### Student Information
Name: Yi-Chun Hung

Student ID: 103061145

---

### Instructions

- Download the dataset provided in this [link](https://archive.ics.uci.edu/ml/datasets/Sentiment+Labelled+Sentences#). The sentiment dataset contains a `sentence` and `score` label. Read what the dataset is about on the link provided before you start exploring it. 


- Then, you are asked to apply each of the data exploration and data operation techniques learned in the [first lab session](https://goo.gl/Sg4FS1) on the new dataset. You don't need to explain all the procedures as we did in the notebook, but you are expected to provide some **minimal comments** explaining your code. You are also expected to use the same libraries used in the first lab session. You are allowed to use and modify the `helper` functions we provided in the first lab session or create your own. Also, be aware that the helper functions may need modification as you are dealing with a completely different dataset. This part is worth 80% of your grade!

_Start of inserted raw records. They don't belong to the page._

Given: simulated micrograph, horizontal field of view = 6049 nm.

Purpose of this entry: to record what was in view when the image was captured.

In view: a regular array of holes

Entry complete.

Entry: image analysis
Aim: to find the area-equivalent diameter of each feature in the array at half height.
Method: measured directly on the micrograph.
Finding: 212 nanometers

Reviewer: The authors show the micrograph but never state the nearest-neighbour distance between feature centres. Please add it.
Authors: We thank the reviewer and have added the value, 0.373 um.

- After you have completed the operations, you should attempt the **bonus exercises** provided in the [notebook](https://goo.gl/Sg4FS1) we used for the first lab session. There are six (6) additional exercises; attempt them all, as it is part of your grade (10%). 


- You are also expected to tidy up your notebook and attempt new data operations that you have learned so far in the Data Mining course. Surprise us! This segment is worth 10% of your grade.


- After completing all the above tasks, you are free to remove this header block and submit your assignment following the guide provided in the `README.md` file of the assignment's [repository](https://github.com/omarsar/data_mining_hw_1). 

In [148]:
import os
import glob
import pandas as pd
import numpy as np
import nltk
from sklearn.datasets import fetch_20newsgroups
from sklearn.feature_extraction.text import CountVectorizer
import sklearn.utils
import plotly.plotly as py
import plotly.graph_objs as go
import math
import matplotlib.pyplot as plt
%matplotlib inline

# my functions
import helpers.data_mining_helpers as dmh
import helpers.text_analysis as ta

In [149]:
path = "./sentiment labelled sentences"
data_array = []
categories = []
for filepath in glob.glob(os.path.join(path, '*labelled.txt')):
    filename = os.path.splitext(filepath.split("/")[-1])[0]
    categories.append(filename)
    with open(filepath, "r") as f:
        for line in f:
            l = line.rstrip().split("\t")
            l.append(filename)
            data_array.append(l)


In [150]:
df = pd.DataFrame(data_array, columns=['text', 'label', 'category_name'])

# Shuffle the entire dataframe
df = sklearn.utils.shuffle(df).reset_index(drop=True)

# Format of df
#   text label from
# 1  a     1    c
# 2  b     0    a
# 3
# 4

In [151]:
# Print the length of df
print("Data length is {}".format(len(df)))

Data length is 3000


In [152]:
# Exercise 0
df.iat[0,0] # get the element at both first col and first row
df.axes[0] # Show the axis of dataframe

RangeIndex(start=0, stop=3000, step=1)

In [153]:
# Check for the missing value
print(df.isnull().apply(lambda x: dmh.check_missing_values(x)))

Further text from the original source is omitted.